I'm no Quentin Tarantino. I am not the skilled storyteller who can begin at the middle of the story. I can, however, try my best to embrace the notion of being succinct and cause only minimal damage to your psyche.
So here's where it begins: a little girl grows up in a relatively idyllic setting with 3 siblings. Somewhat lacking in social skills, with a propensity for sticking her foot in her mouth frequently, a sort of desperation develops - that need to "fit in" becomes all consuming. Through the years all sorts of poor decisions are made with regard to choosing friends, what sorts of things will be done to keep the "friends" she has, and what sorts of sacrifices will be made to gain the affection of the opposite sex.
With each disastrous encounter with friendship, love, trust, and betrayal, simultaneous comfort and punishment occurs in the form of secretive binging.

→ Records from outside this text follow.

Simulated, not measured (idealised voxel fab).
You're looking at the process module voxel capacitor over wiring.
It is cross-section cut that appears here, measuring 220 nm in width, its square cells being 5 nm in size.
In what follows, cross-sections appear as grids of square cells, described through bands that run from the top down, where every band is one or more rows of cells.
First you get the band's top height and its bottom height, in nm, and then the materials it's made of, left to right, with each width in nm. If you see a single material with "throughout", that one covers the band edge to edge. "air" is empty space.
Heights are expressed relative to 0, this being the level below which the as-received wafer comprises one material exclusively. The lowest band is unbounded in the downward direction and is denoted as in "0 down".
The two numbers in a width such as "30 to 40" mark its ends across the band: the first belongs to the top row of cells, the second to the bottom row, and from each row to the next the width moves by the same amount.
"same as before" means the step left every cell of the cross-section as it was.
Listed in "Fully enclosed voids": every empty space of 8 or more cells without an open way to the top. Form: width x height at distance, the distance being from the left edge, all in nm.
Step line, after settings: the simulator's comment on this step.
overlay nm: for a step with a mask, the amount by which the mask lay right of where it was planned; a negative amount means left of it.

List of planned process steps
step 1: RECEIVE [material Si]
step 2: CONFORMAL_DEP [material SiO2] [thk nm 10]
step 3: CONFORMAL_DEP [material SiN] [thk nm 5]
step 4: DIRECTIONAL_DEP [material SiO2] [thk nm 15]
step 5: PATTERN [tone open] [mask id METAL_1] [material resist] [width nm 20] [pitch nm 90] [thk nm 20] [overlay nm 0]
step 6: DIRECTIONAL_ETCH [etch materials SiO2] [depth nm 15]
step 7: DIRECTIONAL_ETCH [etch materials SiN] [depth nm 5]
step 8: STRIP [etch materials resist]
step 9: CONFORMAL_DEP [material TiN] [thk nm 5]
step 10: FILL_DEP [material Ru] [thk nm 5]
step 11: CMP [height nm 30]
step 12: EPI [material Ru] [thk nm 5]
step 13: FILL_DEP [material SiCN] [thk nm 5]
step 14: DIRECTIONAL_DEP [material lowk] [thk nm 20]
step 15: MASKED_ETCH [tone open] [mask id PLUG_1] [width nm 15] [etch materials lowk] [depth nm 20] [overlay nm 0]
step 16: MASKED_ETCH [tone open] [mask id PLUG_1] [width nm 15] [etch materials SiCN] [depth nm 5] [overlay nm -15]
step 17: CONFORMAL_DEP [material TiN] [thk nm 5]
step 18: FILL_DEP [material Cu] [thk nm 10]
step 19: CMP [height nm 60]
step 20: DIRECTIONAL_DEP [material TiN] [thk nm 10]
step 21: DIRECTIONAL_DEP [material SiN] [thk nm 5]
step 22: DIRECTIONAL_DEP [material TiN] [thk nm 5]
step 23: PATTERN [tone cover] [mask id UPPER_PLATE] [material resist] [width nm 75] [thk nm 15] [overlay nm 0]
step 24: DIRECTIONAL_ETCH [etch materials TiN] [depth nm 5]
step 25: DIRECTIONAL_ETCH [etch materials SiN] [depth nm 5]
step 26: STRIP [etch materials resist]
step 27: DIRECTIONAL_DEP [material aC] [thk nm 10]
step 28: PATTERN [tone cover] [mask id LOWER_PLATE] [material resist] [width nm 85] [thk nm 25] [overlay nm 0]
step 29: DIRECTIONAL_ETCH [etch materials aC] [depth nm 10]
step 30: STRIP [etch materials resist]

While I could recount many of those encounters in vivid detail, they're not quite the point of this blog... well, not yet anyway. We all (more or less) have those experiences; it's part of being human - and I agree with Shakespeare: It is better to have loved and lost than never to have loved at all. But I digress.
When I was 13 years old I weighed about 120lbs. At 1/4" shy of five feet tall, that's about the most weight my frame should support outside of pregnancy. That was the last time I weighed 120lbs. As a senior in high school I weighed about 170lbs. Then I got pregnant. When my son was born I topped the scales at about 218lbs. Giving him up for adoption was the single hardest thing I have ever done in my 38 years.
Not being a quick study in the ways of the world (or, apparently, birth control), during my senior year of college (at 215lbs) I became pregnant with my daughter. She is now 12 years old, and even though life as a single parent isn't always easy, she makes it so much easier than most kids would. She is a fantastic kid; I totally lucked out. However, I weighed about 240lbs after she was born... and not much changed in the past 12 years with regard to my weight.
Every now and again I've tried dating, but the long and the short of it is this: I wasn't ready to be honest with myself. I don't like the way I look. It's not an accurate representation of who I am. I don't want to date anyone who wants to date someone who looks like me.
For years I have hidden beneath a more-than-cozy layer of adipose tissue designed solely to keep the world at bay. When the world is held at bay, there are fewer conflicts. Unfortunately, holding the world back also means isolating yourself from really meaningful relationships.